Sprint: No layoffs expected in Softbank deal, but Nextel name to be dropped
Sprint Nextel (NYSE:S) doesn't expect to conduct layoffs as part of Softbank's $20.1 billion deal to acquire to 70 percent of the company, according to a regulatory filing. Sprint also expects to drop the "Nextel" part of its corporate name if the deal is approved by regulators.
In a Sprint Security and Exchange Commission filing, which is a recap of a presentation made to Sprint employees Nov. 2, Sprint noted that Softbank "has a track record of acquiring and supporting companies during a turnaround without conducting employee reductions. We believe this transaction will position Sprint to grow and create new jobs."

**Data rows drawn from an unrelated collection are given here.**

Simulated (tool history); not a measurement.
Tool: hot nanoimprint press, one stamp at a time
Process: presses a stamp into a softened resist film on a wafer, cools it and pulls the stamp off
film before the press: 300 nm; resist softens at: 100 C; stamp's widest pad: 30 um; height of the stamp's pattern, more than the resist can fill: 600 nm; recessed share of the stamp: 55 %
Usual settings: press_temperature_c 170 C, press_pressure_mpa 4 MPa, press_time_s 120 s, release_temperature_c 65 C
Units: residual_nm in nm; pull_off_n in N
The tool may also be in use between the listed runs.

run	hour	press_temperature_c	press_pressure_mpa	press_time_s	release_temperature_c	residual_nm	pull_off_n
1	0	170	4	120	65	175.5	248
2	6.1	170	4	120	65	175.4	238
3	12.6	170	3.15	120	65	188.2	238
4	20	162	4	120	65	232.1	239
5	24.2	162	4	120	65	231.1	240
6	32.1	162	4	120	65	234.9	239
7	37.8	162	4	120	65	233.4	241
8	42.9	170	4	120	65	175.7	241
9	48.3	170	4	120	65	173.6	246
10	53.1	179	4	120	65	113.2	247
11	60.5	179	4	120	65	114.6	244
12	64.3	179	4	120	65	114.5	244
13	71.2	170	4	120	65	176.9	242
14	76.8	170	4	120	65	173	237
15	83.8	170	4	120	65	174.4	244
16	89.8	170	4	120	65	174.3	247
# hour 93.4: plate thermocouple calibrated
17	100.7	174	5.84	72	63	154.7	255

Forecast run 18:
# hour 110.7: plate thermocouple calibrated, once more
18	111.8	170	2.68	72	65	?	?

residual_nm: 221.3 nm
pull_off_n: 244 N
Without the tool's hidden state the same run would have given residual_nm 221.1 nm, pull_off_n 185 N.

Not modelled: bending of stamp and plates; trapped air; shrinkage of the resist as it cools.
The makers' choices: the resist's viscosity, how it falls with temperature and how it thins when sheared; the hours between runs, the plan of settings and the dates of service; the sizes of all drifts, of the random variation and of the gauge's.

The document notes that business should continue as usual for Sprint employees until as the deal moves toward approval, which Sprint expects in the middle of 2013. "Softbank has a strong track record in taking share of market from larger telecommunications competitors in mature markets," Sprint wrote. "Thus, we expect this transaction will strengthen Sprint, and U.S. consumers will benefit by having a stronger third wireless competitor."
As for Sprint's corporate name, the carrier said that if the deal is consummated "Sprint Corporation is expected to succeed Sprint Nextel Corporation's New York Stock Exchange listing as a publicly traded company" in the United States.
The name change should come as no surprise. Sprint plans to shut down the Nextel iDEN network by the middle of 2013 as part of its Network Vision network modernization upgrade. In the third quarter Sprint shut down 1,300 Nextel platform sites; the carrier has taken 9,600 Nextel sites offline so far in 2012. There are now 3.1 million Nextel subscribers left on Sprint's iDEN network, down from 20 million at its height.
Sprint also noted that, in addition to the FCC and Department of Justice, it and Softbank will "work with the Committee on Foreign Investments in the United States (CFIUS) and its member agencies, including the Department of Defense, to address any national security issues that emerge in the CFIUS process."